18558
« on: March 13, 2003, 07:20:12 PM »
The first FPS I really got involved with was Rainbow Six on PC, and that instilled in me the necessity for precise aim. Then Perfect Dark came out (and later my free copy of The World Is Not Enough thanks to my friend who works at EA), and immediately I chose the control scheme where the analog stick (left thumb) would control aiming/looking, and character movement handled by my right thumb via the C-buttons. Eventually my left thumb was educated for such "left-analog" aiming, as it was educated for moving any character in the 10 years worth of gaming before it, so relying on my left thumb for any important control seemed logical.

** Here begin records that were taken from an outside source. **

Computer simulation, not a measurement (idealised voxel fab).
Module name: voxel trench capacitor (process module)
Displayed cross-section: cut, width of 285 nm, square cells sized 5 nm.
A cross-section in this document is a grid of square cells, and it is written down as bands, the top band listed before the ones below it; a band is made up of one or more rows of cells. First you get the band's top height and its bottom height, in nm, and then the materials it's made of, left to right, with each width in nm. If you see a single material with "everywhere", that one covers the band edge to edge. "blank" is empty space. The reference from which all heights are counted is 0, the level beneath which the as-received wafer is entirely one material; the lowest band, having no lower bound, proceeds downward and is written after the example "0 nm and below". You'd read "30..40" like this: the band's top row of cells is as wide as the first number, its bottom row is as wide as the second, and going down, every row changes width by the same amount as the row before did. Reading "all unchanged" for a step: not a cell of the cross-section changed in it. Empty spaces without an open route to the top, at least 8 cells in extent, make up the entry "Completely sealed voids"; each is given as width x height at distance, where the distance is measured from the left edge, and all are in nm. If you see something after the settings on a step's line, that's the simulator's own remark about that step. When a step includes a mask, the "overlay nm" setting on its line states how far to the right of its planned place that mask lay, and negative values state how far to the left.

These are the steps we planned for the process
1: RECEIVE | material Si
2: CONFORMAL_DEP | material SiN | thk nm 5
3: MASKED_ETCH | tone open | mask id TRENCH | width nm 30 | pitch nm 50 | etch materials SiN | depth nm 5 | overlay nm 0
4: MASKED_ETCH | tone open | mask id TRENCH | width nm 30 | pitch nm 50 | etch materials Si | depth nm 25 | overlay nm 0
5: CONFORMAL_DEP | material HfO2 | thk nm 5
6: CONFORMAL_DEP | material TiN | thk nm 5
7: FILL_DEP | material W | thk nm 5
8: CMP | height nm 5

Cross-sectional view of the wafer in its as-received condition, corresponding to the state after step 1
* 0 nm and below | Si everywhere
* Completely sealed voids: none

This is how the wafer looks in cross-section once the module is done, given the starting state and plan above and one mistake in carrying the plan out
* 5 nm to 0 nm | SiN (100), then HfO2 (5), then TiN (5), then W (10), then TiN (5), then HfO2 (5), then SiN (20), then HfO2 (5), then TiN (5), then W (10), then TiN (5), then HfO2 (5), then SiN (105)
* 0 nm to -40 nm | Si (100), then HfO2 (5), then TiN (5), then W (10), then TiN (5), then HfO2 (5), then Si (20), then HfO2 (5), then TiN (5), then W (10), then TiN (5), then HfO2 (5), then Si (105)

That leads me to ask, WHY THE HELL have some developers decided to map aiming to right-analog sticks and not the left-analog? My right thumb hasn't had any analog experience whatsoever, yet it's what 007: Agent Under Fire forced me to used. Even worse, the c-stick on the Cube controller doesn't have as much range as the left-analog, lacking some useful precision. I've never cursed at a game so much in my life, thanks to the lopsided control scheme (thankfully, 007:AUF was only a rental, but a very bad one).
The GCN version of Hitman 2 is something I plan on getting immediately, but if it doesn't offer left-analog aim, I'm afraid I might forsake it altogether.
Anyone else ever concerned about these back-asswards development choices?